Simple Backups for Small Kubernetes Clusters

Use Velero and Restic to protect your small clusters

Anthony Critelli
ITNEXT

--

Data backup and recovery is a critical part of any environment’s production strategy, and Kubernetes is no exception. However, backups are an area that don’t receive enough attention in discussions about Kubernetes. This is particularly true in very small Kubernetes environments, such lab or edge environments.

I use Kubernetes in my home lab, and I’ve come to rely on applications deployed in my cluster for many day-to-day tasks. Over time, I’ve developed an effective backup strategy for this small environment. In this article, I’ll discuss the backup approach and tools I use for my home lab. While this is a small lab environment, many of the principles can be applied to any small or medium-sized Kubernetes cluster.

My Environment

My Kubernetes home lab consists of a mix of Raspberry Pis and x86 hosts running the K3s Kubernetes distribution. Crucially, my environment lacks any distributed storage. All PersistentVolumeClaims are satisfied by the K3s Local Path Provisioner. Large production Kubernetes clusters often rely on distributed and highly-available storage systems. However, this isn’t always practical in small lab or edge environments, and it’s not unusual to see hostPath volumes.

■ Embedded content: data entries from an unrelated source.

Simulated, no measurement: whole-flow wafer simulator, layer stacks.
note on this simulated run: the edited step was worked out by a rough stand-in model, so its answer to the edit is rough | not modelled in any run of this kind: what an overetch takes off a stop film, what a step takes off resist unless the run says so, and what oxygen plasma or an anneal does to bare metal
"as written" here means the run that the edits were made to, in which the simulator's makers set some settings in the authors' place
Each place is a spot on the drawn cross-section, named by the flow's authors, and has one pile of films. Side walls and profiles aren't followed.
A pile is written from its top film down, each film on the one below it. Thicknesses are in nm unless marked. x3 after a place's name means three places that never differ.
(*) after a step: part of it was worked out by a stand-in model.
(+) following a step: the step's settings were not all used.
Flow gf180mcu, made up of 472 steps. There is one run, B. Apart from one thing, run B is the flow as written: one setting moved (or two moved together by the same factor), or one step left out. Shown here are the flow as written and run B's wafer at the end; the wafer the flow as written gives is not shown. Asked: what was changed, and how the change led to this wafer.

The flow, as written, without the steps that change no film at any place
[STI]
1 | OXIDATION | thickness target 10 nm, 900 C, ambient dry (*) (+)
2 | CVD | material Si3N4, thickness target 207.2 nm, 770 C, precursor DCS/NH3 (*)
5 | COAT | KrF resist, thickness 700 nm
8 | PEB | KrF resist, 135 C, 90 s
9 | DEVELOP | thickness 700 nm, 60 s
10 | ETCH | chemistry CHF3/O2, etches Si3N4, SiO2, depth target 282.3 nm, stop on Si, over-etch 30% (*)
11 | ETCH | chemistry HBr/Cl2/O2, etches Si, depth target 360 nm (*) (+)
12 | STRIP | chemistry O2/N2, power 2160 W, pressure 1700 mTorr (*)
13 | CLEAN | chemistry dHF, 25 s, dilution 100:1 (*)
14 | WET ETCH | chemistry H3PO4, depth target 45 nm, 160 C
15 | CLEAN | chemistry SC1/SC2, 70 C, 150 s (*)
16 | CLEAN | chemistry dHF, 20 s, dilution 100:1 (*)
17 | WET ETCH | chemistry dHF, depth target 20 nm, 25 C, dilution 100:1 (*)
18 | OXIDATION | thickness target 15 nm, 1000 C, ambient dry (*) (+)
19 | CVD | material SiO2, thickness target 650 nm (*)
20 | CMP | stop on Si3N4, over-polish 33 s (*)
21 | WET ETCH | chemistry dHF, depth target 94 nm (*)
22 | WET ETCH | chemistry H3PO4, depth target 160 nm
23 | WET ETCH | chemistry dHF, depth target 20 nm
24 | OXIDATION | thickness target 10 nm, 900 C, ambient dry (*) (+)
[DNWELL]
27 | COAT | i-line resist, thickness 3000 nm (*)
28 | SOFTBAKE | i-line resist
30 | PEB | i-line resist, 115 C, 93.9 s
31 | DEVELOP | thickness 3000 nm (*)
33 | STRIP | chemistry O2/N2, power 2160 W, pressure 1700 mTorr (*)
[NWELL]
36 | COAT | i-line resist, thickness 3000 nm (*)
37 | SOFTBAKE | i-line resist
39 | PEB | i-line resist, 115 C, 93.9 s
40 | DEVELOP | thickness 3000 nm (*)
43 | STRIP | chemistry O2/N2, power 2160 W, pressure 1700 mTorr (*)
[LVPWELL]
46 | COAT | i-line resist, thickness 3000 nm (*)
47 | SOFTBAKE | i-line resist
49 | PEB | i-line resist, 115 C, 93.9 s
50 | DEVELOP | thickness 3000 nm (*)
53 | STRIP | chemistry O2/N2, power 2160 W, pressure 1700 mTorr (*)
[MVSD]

Most of my workloads are ephemeral: I test out new applications, and I support a few services for my home network. However, I do have some persistent workloads that store important information on their PersistentVolumes. I need a solution that can back up both Kubernetes resources and persistent application data.

Overall, I have the following back up approach:

  1. All Kubernetes manifests are stored in Git. I use ArgoCD to deploy my applications using GitOps.
  2. Velero backs up the state of my Kubernetes cluster, including any resources running in the cluster.
  3. A CronJob runs a simple Restic script to back up persistent workloads. This is done on a per-workload basis.

I’ll skip a discussion about ArgoCD, because that is a topic that deserves its own coverage. It’s also not a requirement. Instead, I will focus on my use of Velero and Restic to back up cluster state and persistent storage.

Velero for Cluster State Backup

Velero is a comprehensive Kubernetes backup tool. It’s capable of backing up and restoring both Kubernetes resources and data on PersistentVolumes. Velero must store backup data somewhere, and it supports S3-compatible object storage. I use Backblaze B2 for my personal object storage because it’s S3-compatible and very inexpensive.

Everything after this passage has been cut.